2.2.2. Grouping
[System]
The following APIs are used for group management. The user can create a group of GPUs and perform an operation on a group of GPUs. If grouping is not needed and the user wishes to run commands on all GPUs seen by DCGM then the user can use DCGM_GROUP_ALL_GPUS in place of group IDs when needed.
Functions
- dcgmReturn_t dcgmGroupAddDevice ( dcgmHandle_t pDcgmHandle, dcgmGpuGrp_t groupId, unsigned int gpuId )
- dcgmReturn_t dcgmGroupCreate ( dcgmHandle_t pDcgmHandle, dcgmGroupType_t type, char* groupName, dcgmGpuGrp_t* pDcgmGrpId )

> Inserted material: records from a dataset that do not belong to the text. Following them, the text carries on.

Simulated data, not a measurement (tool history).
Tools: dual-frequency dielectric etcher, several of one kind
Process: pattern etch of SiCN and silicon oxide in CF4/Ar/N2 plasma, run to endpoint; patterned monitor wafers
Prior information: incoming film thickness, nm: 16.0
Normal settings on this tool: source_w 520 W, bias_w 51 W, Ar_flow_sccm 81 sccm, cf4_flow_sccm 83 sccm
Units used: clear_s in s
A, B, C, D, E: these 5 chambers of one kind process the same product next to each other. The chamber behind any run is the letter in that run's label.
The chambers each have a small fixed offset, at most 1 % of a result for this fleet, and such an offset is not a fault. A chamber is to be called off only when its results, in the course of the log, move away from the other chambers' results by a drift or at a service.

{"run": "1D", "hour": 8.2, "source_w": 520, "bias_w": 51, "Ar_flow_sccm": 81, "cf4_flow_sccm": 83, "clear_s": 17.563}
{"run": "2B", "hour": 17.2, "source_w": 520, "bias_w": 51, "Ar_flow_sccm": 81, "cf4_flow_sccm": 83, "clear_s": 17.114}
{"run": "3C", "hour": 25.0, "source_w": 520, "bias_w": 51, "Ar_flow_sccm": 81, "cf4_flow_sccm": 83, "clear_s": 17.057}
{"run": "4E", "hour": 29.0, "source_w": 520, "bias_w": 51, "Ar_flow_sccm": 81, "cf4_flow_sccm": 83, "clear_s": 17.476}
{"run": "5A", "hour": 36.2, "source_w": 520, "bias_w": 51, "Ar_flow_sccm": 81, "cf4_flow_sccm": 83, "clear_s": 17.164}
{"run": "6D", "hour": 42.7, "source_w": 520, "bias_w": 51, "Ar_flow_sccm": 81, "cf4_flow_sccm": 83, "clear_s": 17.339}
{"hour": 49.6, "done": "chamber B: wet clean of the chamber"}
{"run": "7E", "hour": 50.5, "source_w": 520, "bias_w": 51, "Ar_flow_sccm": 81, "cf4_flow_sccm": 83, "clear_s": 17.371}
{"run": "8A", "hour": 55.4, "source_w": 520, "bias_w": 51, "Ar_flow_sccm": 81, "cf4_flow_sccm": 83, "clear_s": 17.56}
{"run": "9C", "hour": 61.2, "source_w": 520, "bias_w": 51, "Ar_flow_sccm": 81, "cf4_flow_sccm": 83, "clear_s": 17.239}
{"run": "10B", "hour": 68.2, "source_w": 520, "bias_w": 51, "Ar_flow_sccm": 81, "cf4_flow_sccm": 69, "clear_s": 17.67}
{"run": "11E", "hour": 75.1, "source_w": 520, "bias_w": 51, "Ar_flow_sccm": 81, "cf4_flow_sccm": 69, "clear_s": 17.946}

- dcgmReturn_t dcgmGroupDestroy ( dcgmHandle_t pDcgmHandle, dcgmGpuGrp_t groupId )
- dcgmReturn_t dcgmGroupGetAllIds ( dcgmHandle_t pDcgmHandle, dcgmGpuGrp_t groupIdList[], unsigned int* count )
- dcgmReturn_t dcgmGroupGetInfo ( dcgmHandle_t pDcgmHandle, dcgmGpuGrp_t groupId, dcgmGroupInfo_t* pDcgmGroupInfo )
- dcgmReturn_t dcgmGroupRemoveDevice ( dcgmHandle_t pDcgmHandle, dcgmGpuGrp_t groupId, unsigned int gpuId )
Functions
- dcgmReturn_t dcgmGroupAddDevice ( dcgmHandle_t pDcgmHandle, dcgmGpuGrp_t groupId, unsigned int gpuId )
-
Parameters
- pDcgmHandle
- IN : DCGM Handle
- groupId
- IN : Group Id to which device should be added
- gpuId
- IN : DCGM GPU Id
Returns
- DCGM_ST_OK if the GPU Id has been successfully added to the group
- DCGM_ST_INIT_ERROR if the library has not been successfully initialized
- DCGM_ST_NOT_CONFIGURED if entry corresponding to the group (groupId) does not exists
- DCGM_ST_BADPARAM if gpuId is invalid or already part of the specified group
Description
Used to add specified GPU Id to the group represented by groupId.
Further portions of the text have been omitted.